By Laura Moore
I wrote down what I knew to be true and then I let my imagination sprinkle it with details.
I changed the setting.
I stretched out the timeline of the characters's relationship.
I imagined a dramatic fall at the end, where the stranger reached out and caught the protagonist, uttering a poetically perfect phrase that wrapped up the tale with a tightly looped ribbon.
And in the end--despite the story being 75% real--everything about it felt false, forced, fake. It felt overly convenient and unrealistic. It felt all pie-in-the-sky, all naive, all sickeningly sweet.
When I pictured it in the hands of a reader, I could imagine someone snickering. "That would never happen," the guy would say. Or "now, now, you unsavvy, little optimist. Do you really think someone is going to buy this [insert eye roll] little tale?"
Each time I imagined the story's reception, I returned to the piece and revised the living daylights out of it, spending hours word-smithing sentences, altering images, deepening my characterization, heightening the drama, searching for ways to resolve the issues, before tucking it into a drawer and starting the process again a month later.
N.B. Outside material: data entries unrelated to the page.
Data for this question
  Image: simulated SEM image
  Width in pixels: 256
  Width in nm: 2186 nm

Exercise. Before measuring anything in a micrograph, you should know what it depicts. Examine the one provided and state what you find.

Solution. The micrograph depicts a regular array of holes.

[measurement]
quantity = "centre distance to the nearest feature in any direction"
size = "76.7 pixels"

But no matter how many times I did this, no matter how many active and inactive months I spent, every time I read the story out loud, something always felt off.
Having been nose deep in writing books and articles and workshop notes, I wondered if perhaps this piece was hopeless. "Sometimes a story just isn't salvageable," a small press editor said in a workshop. "Before you invest a significant amount of time on a project, you need to decide if it's really worth it."
If the story had been 100% fiction, I think I would have said it wasn't worth it. I think I would have pegged it as a troublesome pest. I'd have chalked it up to a learning experience, a part of the process, a step along the path to getting better.
But the story--the true story--was real and because I knew it was a good one, I couldn't let it go. It happened five years ago, and yet time didn't render it any less significant in my life. Even more, each time I told it aloud to friends or to strangers sitting around a table, people were moved, stunned, silent, as they listened to each detail.
I knew there was something to it. There just was, and so no matter how immature or optimistic the story sounded, I couldn't bring myself to toss it into a slush pile of experimentation. I couldn't accept that it was an unsalvageable beast. I couldn't close out the document for good.
So I kept revising.
For seven months.
I kept trying to figure out what was wrong. I kept trying to figure out how to fix it. And the more I worked on the story, the better it got. The sentences were certainly crisper, the images were definitely more evocative and the story fit more snuggly into the plot arc.
But despite all of that, it still sunk flat on the page. It still didn't sound right. It still wasn't fixed it, and I couldn't figure out why....
Until two nights ago.
I printed out my latest round of revisions and gave the story to my husband. He offered me his feedback and then we discussed it. As we talked, something clicked and I realized what was wrong. I had been spending the majority of my revision effort trying to make the unbelievably real (although very much real) things in a fake story actually sound like they could happen.
I was making excuses for coincidences. I was building a case for strange exceptions. I was ignoring what made the story good to begin with. By attempting to fictionalize it, I was standing behind a curtain with my hands and toes and head peaking beyond the edges. "I am real. I am here. Let me out," the veiled version of me was saying. And I was too focused on my mission to listen.
My story didn't need to be fictionalized or exaggerated or drawn out. It didn't need to be tidied up and I didn't need to make excuses for it.
I just needed to tell it. Honestly. In the form that best suited the purpose.
I just needed to let it be what it was.
How true is this about life? About ourselves? About every small thing we force fit into places it was never meant to fit?
The minute I went back and erased the falsities--the minute I accepted the truths--the seemingly insurmountable barriers, the unsalvageable sentences, the naive images, they all fell away. And while I have no idea whether or not this story will ever get published, I do know that I fixed the problem. I do know that it no longer sounds naive. And I do know--without a shadow of a doubt--that it was certainly worth the effort to save it.